Rick Santorum was making a meal out of Mitt Romney advisor Eric Fehrnstrom’s Etch A Sketch gaffe yesterday when the former senator got a little carried away. Honing in on the idea that Romney was a political chameleon who didn’t provide a clear alternative to President Obama, Santorum didn’t just stick to his usual line that nominating a moderate would guarantee a loss for the Republicans in November. Instead, he went one step farther:

“If they’re going to be a little different, we might as well stay with what we have instead of taking a risk of what may be the Etch A Sketch candidate for the future.”

Santorum may not have actually intended to say that re-electing Barack Obama is preferable to replacing him with Mitt Romney. But that’s the way it came out. And, for all of Romney’s well-known flaws, this sort of an overstatement illustrates one of Santorum’s: his penchant for going off message and saying things that will come back to haunt him. The candidate has always prided himself on being unscripted but along with the spontaneity comes a tendency to go on too long when answering a question. That often leads Santorum into uncharted territory. He doesn’t need a teleprompter. What he really needs is an internal editor.

This overstatement about Romney not being better than Obama isn’t going to cost him too many votes this weekend in Louisiana where he is heavily favored. But it is the reason why he has always found himself in unnecessary scrapes about tangential issues throughout his career. He may blame most of this on the press and there is some truth to this. But no journalist has ever put a gun to Santorum’s head and forced him to talk about contraception or pornography or to compare gay relationships to bestiality. Nor did anyone force him to write a book filled with such nuggets that were manna from heaven for Democratic opposition researchers during his landslide defeat for reelection to the Senate in 2006. He did it himself and usually without forethought merely because he chose to follow a question to its logical though impolitic conclusion.
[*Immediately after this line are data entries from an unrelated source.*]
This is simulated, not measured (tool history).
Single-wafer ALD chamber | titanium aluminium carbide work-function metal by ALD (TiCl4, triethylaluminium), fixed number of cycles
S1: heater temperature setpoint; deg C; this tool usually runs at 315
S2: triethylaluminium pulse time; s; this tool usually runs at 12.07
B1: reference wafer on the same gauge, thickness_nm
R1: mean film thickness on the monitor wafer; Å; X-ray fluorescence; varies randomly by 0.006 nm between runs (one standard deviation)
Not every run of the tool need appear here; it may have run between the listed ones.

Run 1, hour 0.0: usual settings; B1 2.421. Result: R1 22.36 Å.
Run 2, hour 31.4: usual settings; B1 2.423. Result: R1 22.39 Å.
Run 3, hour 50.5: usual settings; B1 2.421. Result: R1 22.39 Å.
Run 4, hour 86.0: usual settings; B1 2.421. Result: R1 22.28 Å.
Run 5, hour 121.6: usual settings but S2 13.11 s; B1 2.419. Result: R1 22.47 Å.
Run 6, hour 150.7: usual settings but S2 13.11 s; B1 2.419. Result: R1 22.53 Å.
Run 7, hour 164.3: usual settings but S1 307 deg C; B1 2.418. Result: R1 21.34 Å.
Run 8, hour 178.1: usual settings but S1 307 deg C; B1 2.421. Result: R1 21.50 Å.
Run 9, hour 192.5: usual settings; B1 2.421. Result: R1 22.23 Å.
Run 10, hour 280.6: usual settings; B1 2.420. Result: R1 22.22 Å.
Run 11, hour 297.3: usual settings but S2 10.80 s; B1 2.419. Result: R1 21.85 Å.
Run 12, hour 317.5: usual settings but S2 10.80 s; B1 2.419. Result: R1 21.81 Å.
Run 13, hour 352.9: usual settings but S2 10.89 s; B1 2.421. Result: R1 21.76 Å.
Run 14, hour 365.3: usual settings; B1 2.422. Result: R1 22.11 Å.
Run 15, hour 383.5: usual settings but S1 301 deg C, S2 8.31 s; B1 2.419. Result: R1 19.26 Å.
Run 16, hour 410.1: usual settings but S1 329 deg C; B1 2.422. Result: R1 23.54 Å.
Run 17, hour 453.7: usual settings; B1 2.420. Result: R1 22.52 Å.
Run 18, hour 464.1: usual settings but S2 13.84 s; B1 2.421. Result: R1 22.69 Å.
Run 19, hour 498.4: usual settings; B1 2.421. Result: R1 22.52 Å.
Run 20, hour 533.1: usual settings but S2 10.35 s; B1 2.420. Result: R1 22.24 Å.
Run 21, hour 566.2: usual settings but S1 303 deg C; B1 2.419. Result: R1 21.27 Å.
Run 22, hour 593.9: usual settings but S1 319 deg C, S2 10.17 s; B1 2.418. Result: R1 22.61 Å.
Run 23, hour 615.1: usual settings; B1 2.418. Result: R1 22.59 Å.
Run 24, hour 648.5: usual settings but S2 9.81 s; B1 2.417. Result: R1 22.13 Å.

In positioning himself as a bitter-end opponent of Romney, Santorum might think he can win some extra votes in the next few weeks as the primary campaign winds down to its inevitable conclusion. But if he doesn’t put a lid on such statements soon he will be doing himself some significant long-range damage. At some point this spring, Santorum will be forced to come to the conclusion that his presidential chances are lost and he will have to concede. That may be a bitter pill to him but if he wants to have a future in the Republican Party, he will need to do it. As I wrote earlier this week, Santorum’s remarkable primary run has re-established him as a national figure in the GOP. Should Romney lose this fall, he will immediately be seen as a major contender for 2016. But his chances in the future will be compromised if he spends the next few months sabotaging Romney.

Santorum has already walked back the comment and acknowledged that he will support the winner of the GOP nomination. But anyone who wonders why Santorum is falling short in this race and why he might not ever get to the top of the heap can look no further than his lack of verbal discipline. Unless and until Rick Santorum learns to watch what he says once he starts talking, he will never beat the Romneys of this world. For all of his passion and intelligence, the betting here is that he never will.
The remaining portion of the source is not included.